By  •  November 22, 2024

Very little about the photobooth experience has changed since its inception in the early twentieth century. There is a particular charm to its inherent simplicity and repetition. The framing is fixed, as is the lighting, backdrop, and time between photographs. Only we, the subject, are the ones that change.

Co-published by Perimeter Editions and the Centre for Contemporary Photography, Auto-Photo: A Life in Portraits tells the story of Alan Adler, a man who is likely the most photographed person in Australia, and is also perhaps the oldest and longest-serving photobooth technician in the world.

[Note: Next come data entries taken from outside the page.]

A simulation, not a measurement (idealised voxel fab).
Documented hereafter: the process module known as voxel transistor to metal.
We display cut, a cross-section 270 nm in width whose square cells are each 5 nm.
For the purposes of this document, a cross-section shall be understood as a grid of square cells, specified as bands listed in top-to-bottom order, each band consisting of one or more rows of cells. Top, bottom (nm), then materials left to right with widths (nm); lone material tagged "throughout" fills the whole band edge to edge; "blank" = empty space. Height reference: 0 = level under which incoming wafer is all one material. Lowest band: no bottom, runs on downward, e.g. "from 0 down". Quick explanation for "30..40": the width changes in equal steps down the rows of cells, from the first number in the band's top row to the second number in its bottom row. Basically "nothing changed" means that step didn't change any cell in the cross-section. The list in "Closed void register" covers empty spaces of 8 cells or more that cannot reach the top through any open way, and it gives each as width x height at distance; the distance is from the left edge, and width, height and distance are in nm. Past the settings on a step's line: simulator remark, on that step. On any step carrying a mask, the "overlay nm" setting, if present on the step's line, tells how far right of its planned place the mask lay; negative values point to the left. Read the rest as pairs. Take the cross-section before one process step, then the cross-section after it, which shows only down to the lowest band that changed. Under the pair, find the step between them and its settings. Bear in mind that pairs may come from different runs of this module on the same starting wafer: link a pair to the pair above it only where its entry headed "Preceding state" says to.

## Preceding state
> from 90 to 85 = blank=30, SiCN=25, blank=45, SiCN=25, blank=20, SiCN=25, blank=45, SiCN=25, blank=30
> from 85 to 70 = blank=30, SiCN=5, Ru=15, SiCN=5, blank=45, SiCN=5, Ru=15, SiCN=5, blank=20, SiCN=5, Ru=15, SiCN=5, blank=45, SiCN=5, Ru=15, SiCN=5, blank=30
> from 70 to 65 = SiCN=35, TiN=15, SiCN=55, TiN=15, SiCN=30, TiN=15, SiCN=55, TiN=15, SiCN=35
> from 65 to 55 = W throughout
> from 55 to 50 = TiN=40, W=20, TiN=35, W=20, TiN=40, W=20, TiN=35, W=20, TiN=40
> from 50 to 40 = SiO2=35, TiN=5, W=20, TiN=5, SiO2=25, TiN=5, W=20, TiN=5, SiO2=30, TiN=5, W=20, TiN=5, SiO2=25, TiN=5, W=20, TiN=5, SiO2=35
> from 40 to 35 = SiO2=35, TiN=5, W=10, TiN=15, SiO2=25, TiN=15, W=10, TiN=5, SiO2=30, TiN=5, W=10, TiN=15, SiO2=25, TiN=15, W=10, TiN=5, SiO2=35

For more than fifty years, Adler maintained a suite of photobooths across Melbourne/Naarm – most notably, at a site near Flinders Street Station – and would undertake weekly testing and servicing on each photobooth across his network. To ensure the focus, flash, and print quality were all up to standard at the end of each service, Adler would take a seat in the booth and produce a test strip of photographs. Through these weekly tests, Adler produced an archive of thousands upon thousands of photographs. While his decades-long operation has contributed to the photography of over a million people, these self-portraits are the only surviving record of Adler’s life’s work – a tangible document of his role in maintaining the photobooth tradition. The images that appear in Auto-Photo, which span from the 1970s to the 2010s, give us clues about the person who inhabits them, along with the passing of time. Adler’s gappy grin, comedic expressions, and pet cats intermingle with shifting fashions, retro colour film tints, and an increasing crinkling around the eyes.

In 2018, with the booth at Flinders Street Station facing imminent closure, Christopher Sutherland and Jessie Norman – whose operation later became known as Metro-Auto-Photo – began working with Adler to generate interest in his work and to successfully save his photobooth. Now in his nineties, Adler has since sold his photobooths to Metro-Auto-Photo, who have compiled this publication with the CCP and Perimeter to illuminate Adler, his unique collection, and his impact on Australia’s photography history.

Auto-Photo: A Life in Portraits, which will be launched ahead of a major exhibition in 2025, features texts by Patrick Pound, Catlin Langford, and Daniel Boetker-Smith, along with an interview with Alan Adler, Jessie Norman, and Christopher Sutherland. This book is an ode to a man who, by sustaining the production of photographs, actively lives through them.